In the statement, they said defection was an unavoidable choice for many defectors to escape hunger and political persecution and China has the responsibility to safeguard the dignity of life.

The groups urged the South Korean government to spare no efforts on behalf of the trapped defectors.

China is known to have kept dozens of North Koreans in custody in several places since early February, according to human rights activists, and their plight is attracting worldwide attention.

The exact number is not known. If sent home, they could be executed or sent to political prisons.

In recent years, the number of female defectors from North Korea has grown.

“Given that 80 percent or even 90 percent of those recently defecting from the North are known to be women or their children, and sexual violence could await them once being sent back to the North, we perceive this as a grave women’s rights issue,” Kim Sam-hwa, head of the Korean Women Lawyers Association, told the Korea JoongAng Daily.

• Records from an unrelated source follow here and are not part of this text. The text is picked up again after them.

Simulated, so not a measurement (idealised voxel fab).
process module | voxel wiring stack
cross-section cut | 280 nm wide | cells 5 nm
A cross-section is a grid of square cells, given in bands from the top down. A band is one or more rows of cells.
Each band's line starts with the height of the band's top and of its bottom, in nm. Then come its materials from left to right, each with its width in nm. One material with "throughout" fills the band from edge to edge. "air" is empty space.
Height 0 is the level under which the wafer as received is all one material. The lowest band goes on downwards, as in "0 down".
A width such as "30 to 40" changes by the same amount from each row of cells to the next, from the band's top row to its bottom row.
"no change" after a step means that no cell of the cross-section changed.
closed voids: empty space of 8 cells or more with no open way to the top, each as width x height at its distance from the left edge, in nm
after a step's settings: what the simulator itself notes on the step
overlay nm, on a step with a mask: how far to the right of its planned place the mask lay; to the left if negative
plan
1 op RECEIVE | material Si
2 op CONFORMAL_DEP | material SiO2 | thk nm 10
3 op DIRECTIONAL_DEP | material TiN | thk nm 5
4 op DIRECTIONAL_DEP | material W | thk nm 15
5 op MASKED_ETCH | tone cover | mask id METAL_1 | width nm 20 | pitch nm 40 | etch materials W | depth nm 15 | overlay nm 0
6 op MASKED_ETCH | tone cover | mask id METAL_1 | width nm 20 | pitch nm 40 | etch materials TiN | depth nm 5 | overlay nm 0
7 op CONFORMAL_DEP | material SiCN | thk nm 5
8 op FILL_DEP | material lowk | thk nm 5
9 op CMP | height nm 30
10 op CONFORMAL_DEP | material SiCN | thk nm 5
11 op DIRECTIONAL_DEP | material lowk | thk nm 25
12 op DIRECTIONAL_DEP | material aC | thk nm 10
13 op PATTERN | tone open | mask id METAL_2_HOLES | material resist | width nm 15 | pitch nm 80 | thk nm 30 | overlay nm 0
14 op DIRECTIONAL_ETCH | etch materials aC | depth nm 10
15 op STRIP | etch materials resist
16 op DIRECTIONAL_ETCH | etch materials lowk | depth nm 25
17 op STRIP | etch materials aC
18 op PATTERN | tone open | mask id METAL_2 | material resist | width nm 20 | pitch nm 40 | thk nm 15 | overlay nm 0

China’s state-run CCTV aired a program on the issue March 1, and a commentator remarked that if anyone will be hurt over the controversy, it will be South Korea, which some analysts called a threat to Seoul.

China, however, is taking a cautious approach to the issue and is very concerned about it becoming a global controversy, according to an official of the Ministry of Foreign Affairs and Trade yesterday.

Kim Soo-kwon, Seoul’s ambassador in charge of peace diplomacy, arrived in Beijing yesterday for talks with Chinese officials on the issue, according to the ministry.